The texts that Christians typically read on Palm Sunday have become so familiar to them that they probably don’t sense their properly revolutionary power. But no first-century Jew would have missed the excitement and danger implicit in the coded language of the accounts describing Jesus’ entry into Jerusalem just a few days before his death.

In Mark’s Gospel we hear that Jesus and his disciples “drew near to Jerusalem, to Bethphage and Bethany on the Mount of Olives.” A bit of trivial geographical detail, we might be tempted to conclude. But we have to remember that pious Jews of Jesus’ time were immersed in the infinitely complex world of the Hebrew Scriptures and stubbornly read everything through the lens provided by those writings.

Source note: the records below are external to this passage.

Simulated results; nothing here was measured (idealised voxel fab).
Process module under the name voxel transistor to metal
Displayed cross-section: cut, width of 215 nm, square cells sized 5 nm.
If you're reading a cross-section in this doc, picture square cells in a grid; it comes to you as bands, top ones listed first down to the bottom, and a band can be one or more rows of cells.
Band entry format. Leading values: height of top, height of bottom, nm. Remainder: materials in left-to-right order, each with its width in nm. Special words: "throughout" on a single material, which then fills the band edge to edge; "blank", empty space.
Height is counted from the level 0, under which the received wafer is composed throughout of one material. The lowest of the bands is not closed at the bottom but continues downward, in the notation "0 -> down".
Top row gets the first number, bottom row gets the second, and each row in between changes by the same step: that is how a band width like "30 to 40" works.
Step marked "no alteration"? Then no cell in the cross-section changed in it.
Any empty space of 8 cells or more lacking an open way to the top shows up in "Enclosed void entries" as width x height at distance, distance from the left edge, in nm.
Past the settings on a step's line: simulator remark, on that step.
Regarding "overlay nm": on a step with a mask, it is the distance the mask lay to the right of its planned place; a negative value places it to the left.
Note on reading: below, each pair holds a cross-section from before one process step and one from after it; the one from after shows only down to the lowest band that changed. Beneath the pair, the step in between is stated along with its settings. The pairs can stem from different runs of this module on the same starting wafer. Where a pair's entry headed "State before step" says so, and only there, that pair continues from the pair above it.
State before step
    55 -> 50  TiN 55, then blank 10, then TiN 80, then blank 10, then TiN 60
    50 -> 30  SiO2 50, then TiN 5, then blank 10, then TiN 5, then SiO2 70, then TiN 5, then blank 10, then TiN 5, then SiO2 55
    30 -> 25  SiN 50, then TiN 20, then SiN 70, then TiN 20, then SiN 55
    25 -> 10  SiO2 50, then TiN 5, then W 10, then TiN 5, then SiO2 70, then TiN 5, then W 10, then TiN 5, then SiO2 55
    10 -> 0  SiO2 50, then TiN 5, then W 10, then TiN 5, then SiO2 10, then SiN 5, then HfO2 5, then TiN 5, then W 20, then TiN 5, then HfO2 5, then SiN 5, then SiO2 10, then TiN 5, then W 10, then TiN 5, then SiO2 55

About five hundred years before Jesus’ time, the prophet Ezekiel had relayed a vision of the “Shekinah” (the glory) of Yahweh leaving the temple, due to its corruption: “The glory of the Lord went out from the threshold of the house (the temple) and stopped above the cherubim. The cherubim . . . rose from the earth in my sight as they went out . . . They stopped at the entrance of the east gate of the house of the Lord; and the glory of the God of Israel was above them” (Ezek. 10:18-19). This was one of the most devastating texts in the Old Testament. The temple of the Lord was seen as, in almost a literal sense, the dwelling place of God, the meeting-place of heaven and earth. Thus even to imagine that the glory of the Lord had quit his temple was shocking in the extreme. However, Ezekiel also prophesied that one day the glory of God would return to the temple, and precisely from the same direction in which it had left: “Then he brought me to the gate, the gate facing east. And there, the glory of the God of Israel was coming from the east; the sound was like the sound of mighty waters; and the earth shone with his glory” (Ez. 43:1-2). Furthermore, upon the return of the Lord’s glory, Ezekiel predicted, the corrupt temple would be cleansed, restored, rebuilt.

Read more at Word on Fire

Comments are closed.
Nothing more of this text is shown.